The Premier League is back in town

Premier League

England's Premier League has kicked off with some unfamiliar faces hogging the limelight and some intriguing storylines to follow.

It is traditional that the early exchanges of the season see some lesser lights have their day and the first weekend saw Fulham, Swansea and West Brom in the top three positions.

Premier League


Martin Jol's team sat atop the tree courtesy of a 5-0 thumping of Norwich City at Craven Cottage. West Brom welcomed Brendan Rodgers to the Liverpool helm by beating the Reds 3-0 at the Hawthorns but Swansea produced the day's most eye-opening scoreline winning 5-0 at QPR.

Michael Laudrup's first game in charge of the Swans could not have gone much better, and the Great Dane's exodus in English football promises much. Mark Hughes' side, however, must recover from this knock-out blow. Rangers are still following a dream with the Mittal family, the country's richest and one of the world's top ten wealthiest families, owning a third of the club.

QPR have acquired ten players for this campaign and are pressing ahead with their bid to build a 45,000-seat arena on a new site in West London.

West Ham returned to the top flight with a 1-0 home win over Aston Villa, though this season should be more about goings-on off-field as they resume their fight to take over London's Olympic Stadium after the Paralympic Games have finished.

Newcastle handed defeat to Andre Villas-Boas in his first match as Tottenham boss but their own manager Alan Pardew will face the F.A. music having pushed a linesman in anger during the game.

Arsenal, minus the Man Utd-bound Robin Van Persie, could only draw 0-0 at home to Sunderland and another season in the wilderness for London's biggest team beckons. The angst was evident on Arsene Wenger's face as the barren spell of the past few seasons continues.

United themselves lost their opening game 1-0 at Everton and a goal from Marouane Fellaini.

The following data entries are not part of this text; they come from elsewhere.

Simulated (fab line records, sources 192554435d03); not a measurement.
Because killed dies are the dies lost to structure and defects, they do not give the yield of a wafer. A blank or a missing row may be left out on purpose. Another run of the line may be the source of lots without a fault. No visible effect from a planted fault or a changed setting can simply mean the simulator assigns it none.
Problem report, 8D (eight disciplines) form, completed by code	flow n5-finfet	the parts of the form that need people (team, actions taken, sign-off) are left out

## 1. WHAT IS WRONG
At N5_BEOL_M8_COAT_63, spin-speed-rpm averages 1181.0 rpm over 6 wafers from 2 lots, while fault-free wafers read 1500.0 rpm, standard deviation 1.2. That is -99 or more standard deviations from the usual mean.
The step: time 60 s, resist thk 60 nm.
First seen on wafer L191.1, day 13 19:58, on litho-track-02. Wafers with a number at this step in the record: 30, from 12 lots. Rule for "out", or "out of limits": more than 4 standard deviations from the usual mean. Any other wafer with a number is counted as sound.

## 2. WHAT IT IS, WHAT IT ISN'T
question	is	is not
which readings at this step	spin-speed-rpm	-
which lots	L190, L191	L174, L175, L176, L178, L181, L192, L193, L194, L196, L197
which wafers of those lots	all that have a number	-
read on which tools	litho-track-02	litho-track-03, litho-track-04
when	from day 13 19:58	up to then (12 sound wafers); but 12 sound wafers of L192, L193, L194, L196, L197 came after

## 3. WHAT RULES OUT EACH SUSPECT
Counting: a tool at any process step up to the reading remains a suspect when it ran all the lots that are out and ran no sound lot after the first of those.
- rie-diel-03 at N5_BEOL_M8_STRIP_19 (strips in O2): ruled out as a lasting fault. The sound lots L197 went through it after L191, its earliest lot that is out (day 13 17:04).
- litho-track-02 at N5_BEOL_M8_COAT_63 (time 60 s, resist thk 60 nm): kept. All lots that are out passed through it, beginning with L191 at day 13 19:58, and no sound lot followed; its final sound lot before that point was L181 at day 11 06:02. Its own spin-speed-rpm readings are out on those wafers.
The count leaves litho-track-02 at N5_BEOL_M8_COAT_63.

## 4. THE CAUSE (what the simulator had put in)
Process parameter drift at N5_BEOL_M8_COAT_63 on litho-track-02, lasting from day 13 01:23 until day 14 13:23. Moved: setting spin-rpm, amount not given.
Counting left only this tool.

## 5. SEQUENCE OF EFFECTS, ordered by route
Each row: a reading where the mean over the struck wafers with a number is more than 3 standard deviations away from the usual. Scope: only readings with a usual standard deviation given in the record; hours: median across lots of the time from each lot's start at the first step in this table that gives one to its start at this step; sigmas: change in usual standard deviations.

Another Belgian, Eden Hazard, has taken to the Premier League like a duck to water and is already a prospect for player of the season. European champions Chelsea, whose win last night against Reading takes them temporarily to the top, look an interesting proposition with Fernando Torres now top dog following Didier Drogba's departure, and Hazard, Juan Mata and new signing Oscar promising a formidable attacking triangle behind him.

Reigning champions Manchester City began their title defence with a narrow 3-2 win at home to new boys Southampton, and their awesome squad still has the deepest reserves of talent to call upon.

How City will fare with UEFA's Financial Fair Play rules is another matter. The FFP allows for a £35.5m operating loss over two seasons beginning next campaign, but in 2010-11 City posted a deficit of around seven times that. Will this be the last time a spending-spree buys the title?

England is still recovering from its Olympics hangover and football has yet to catch the imagination again. London 2012 was still on when the Community Shield kicked off the season to a less than sold-out crowd at Villa Park.

With talented players like Clint Dempsey and Luka Modric moping on the sidelines while their agents and clubs squabble over big-money moves, the contrast with the clean-living Olympians and the universally happy and positive atmosphere engendered by other sports taking place has been noticed by everyone.